And this claim of yours is utterly unproven, since the numbers were totally pulled out of your arse. All I've been asking for is for you to give some sensible reason for why the numbers should be your ridiculously low ones and not some much higher ones that would imply the exact opposite of your original claim. If you have no support for your numbers being so low, you have no support for your claim; if you admit that the numbers could be the much higher ones, the claim they "just illustrate" is the opposite of yours. And since you have no support for your made-up low numbers, you logically have to admit they could be much higher.

i.e, it's not just a matter of "just illustrating", it's a matter of you admitting that you have absolutely no logical support for your original claim and that for all you know the exact opposite could just as well be the case. "Just illustrate", my ass!

Frankly, this all feels so utterly bleeding obvious that it's very hard to believe that you've been arguing in good faith here. IOW: The "gotcha" is that you once again showed that you've been prevaricating, dancing around, stubbornly arguing by repeated assertion, in effect just plain (pardon my French) lying this whole time. There, "gotcha" enough for you?

So I think I'm done with this discussion.


The numbers have always been an irrelevant side issue. If you want to disagree with me saying that a boycott that seems arbitrary will be overwhelmingly less effective than one that seems principled, then by all means disagree with that. But don't hammer me with these demands for crazy precision and then accuse me of all this crap because I clarified what I was saying like I was asked to. And now you say I'm lying about what I was saying? WTF?


Two more things:

1) Sorry to be ragging on you personally so hard about this. It's frustration out of disappointment: Many other comments by you in other threads[1] have said so much better things about your intelligence and reading comprehension that this apparent blind spot of yours, not being able to see that the numbers you brought are not some "irrelevant side issue" but actually are (just another way of putting) your whole claim, feels like more of a mountain than a mole hill.
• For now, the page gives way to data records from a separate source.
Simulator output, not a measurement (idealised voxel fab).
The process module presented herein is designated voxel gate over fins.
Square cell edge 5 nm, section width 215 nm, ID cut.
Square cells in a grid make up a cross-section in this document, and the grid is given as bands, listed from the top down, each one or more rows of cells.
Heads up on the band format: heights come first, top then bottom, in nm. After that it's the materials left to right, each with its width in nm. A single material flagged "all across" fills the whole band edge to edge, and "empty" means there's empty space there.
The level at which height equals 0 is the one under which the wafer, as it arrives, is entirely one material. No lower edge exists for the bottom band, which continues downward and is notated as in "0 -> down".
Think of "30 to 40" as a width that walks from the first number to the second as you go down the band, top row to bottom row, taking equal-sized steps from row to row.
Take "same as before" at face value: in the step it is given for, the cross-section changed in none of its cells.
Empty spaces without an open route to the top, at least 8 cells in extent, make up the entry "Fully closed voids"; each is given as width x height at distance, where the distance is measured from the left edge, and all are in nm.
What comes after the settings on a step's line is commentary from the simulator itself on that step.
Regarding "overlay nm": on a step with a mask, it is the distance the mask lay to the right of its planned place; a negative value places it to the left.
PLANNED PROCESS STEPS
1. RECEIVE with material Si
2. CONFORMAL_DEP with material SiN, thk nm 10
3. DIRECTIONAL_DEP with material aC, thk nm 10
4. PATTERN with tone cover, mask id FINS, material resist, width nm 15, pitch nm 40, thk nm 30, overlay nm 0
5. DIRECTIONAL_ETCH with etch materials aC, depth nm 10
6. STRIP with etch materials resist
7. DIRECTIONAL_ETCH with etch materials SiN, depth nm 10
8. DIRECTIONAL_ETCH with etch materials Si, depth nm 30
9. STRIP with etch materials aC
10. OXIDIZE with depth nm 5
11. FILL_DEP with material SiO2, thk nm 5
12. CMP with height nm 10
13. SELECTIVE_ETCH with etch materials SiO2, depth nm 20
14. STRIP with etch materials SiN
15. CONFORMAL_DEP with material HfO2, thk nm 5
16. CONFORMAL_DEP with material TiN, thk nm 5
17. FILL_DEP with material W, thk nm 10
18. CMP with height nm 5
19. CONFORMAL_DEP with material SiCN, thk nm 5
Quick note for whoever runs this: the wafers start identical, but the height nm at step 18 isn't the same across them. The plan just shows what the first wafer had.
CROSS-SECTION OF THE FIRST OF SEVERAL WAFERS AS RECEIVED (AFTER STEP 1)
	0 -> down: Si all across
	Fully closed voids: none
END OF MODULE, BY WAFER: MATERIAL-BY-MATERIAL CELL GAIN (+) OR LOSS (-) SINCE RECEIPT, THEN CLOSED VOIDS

2) Here's my original bunch of counter-arguments: https://news.ycombinator.com/item?id=29116784 .

___

[1]: For instance, there were a few on testing and deployment in the https://news.ycombinator.com/item?id=29188863 thread that I was going to upvote. Hm, maybe I didn't; gotta go check.


> The numbers have always been an irrelevant side issue.

Bullshit. Saying "the difference between 0% and 0.1% is immaterial" says something _fundamentally different_ than "the difference between 82% and 96.5% is immaterial", so which set of numbers you chose was what you were saying.

> accuse me of all this crap because I clarified what I was saying like I was asked to.

No, you have clarified nothing. You've been harping on about the evil of numbers -- which takes quite some gall, given that you were the one who introduced them in the first place -- and said nothing about why your thesis should be true. (i.e. why the numbers should be so low; it's the same thing.)

> And now you say I'm lying about what I was saying?

Not necessarily: Either lying, or just not understanding what you actually said. Because you've been pretending -- or genuinely thinking; I don't know which is worse -- this whole time that what you originally said, and are still saying here:

> a boycott that seems arbitrary will be overwhelmingly less effective than one that seems principled

...is obvious and correct and unquestionable. Which it isn't; at least you certainly haven't shown it to be true. Sure, it's true if the difference between their effectiveness is that between 0% and 0.1% -- but those numbers are just made up from nothing out of nowhere. Plug in 90% and 99% in stead, and what you're saying is that both are effective, not ineffective.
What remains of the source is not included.